New Yale Law Library Exhibit Features Books Once Owned by Notable Judges and Lawyers

"Association copies," books once owned by their authors or other well-known individuals, have long been sought after by collectors. An outstanding private collection of books associated with famous judges and lawyers is now on display at the Lillian Goldman Law Library.

"Built by Association: Books Once Owned by Notable Judges and Lawyers," features books from the collection of Bryan A. Garner, the world's leading legal lexicographer. They include books inscribed by John Jay, the first chief justice of the U.S. Supreme Court, and Clarence Darrow, the most famous trial lawyer in American history. Other notable figures include Supreme Court Justices Oliver Wendell Holmes, Jr. and Benjamin Cardozo, and Lindley Murray, a lawyer best known as "the father of English grammar." Three of the authors taught at Yale Law School: Supreme Court Justice William O. Douglas, Judge Jerome Frank, and Professor Fred Rodell.

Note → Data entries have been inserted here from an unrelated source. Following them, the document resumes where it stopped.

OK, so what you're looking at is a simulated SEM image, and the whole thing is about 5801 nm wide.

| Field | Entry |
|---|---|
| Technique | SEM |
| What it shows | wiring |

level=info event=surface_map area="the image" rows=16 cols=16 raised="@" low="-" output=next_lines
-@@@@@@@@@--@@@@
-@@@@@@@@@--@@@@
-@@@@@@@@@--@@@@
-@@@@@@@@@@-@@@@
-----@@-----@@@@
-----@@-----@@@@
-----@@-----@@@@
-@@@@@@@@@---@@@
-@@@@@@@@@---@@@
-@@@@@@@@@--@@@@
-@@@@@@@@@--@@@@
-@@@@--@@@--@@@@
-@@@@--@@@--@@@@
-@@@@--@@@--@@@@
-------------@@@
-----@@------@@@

Bryan A. Garner has been editor in chief of Black's Law Dictionary since 1996. He has authored many other standard reference works in legal lexicography and legal writing, including A Dictionary of Modern Legal Usage (3d ed. 2011), The Elements of Legal Style (2nd ed. 2002), and The Redbook: A Manual on Legal Style (3rd ed. 2013). He is the co-author with U.S. Supreme Court Justice Antonin Scalia of Making Your Case: The Art of Persuading Judges (2008) and Reading Law: The Interpretation of Legal Texts (2012). Garner is also the author of Garner's Modern American Usage (3rd ed. 2009), published by Oxford University Press. Garner is the owner of LawProse, which conducts seminars in legal writing around the world. He is also Distinguished Research Professor of Law at Southern Methodist University. His personal collection has over 35,000 volumes.

Garner curated the exhibit, with assistance from Mike Widener, Rare Book Librarian.

The exhibit is open to the public, 9am-10pm daily, September 23 - December 18, 2013 in the Lillian Goldman Law Library, Yale Law School.